They’re still working to solve issues of liability protections, he continued, adding that he’s “confident we’ll figure something out.”

Chambliss said he is hopeful the bill will come to the Senate floor once the committee considers it.

“It’s a bipartisan bill,” he said. “That rings a bell in [Senate Majority Leader] Harry Reid’s mind as to what ought to come to the floor.”

The Senate should pass a cyber bill this year so that the House has time to consider it before next year’s “new influx of members,” Chambliss continued, pointing to the working relationship he and Feinstein have with House Intelligence Chairman Mike Rogers (R-Mich.) and ranking member Dutch Ruppersberger (D-Md.). 

“The four of us, unlike previous House and Senate Intelligence Committees … we have worked very well together,” he said.

“We’ve been talking about [the cyber bill] for months with Congressman Rogers and Congressman Ruppersberger.”

Chambliss said one of the biggest challenges is educating people about cybersecurity issues and threats.

The next conflict is “probably not going to be with boots on the ground, its probably going to be in the area of cyber,” he said.

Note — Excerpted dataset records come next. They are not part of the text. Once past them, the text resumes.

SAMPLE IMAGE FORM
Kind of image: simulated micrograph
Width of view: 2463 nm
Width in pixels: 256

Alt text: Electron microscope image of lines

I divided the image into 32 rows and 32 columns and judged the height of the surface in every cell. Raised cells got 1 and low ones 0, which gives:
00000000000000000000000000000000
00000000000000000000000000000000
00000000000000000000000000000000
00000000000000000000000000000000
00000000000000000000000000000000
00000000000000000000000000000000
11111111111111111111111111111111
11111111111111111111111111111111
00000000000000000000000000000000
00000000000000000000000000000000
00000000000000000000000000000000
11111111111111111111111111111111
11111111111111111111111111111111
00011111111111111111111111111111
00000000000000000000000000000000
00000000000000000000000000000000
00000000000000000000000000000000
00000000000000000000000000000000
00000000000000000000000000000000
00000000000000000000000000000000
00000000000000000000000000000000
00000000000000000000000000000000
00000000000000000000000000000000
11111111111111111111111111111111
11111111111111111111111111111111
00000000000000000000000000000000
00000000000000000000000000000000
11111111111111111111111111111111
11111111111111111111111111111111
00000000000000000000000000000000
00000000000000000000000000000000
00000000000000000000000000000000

Chambliss pointed to recent high-profile data breaches at consumer-facing companies — including a retail giant Target, which made vulnerable the personal and financial data of tens of millions of people — as a wake up call for some.

“It did raise the profile of the issue in the minds of the public to the extent that people are all of a sudden starting to say, ‘Hey, this could happen to me,’” he said.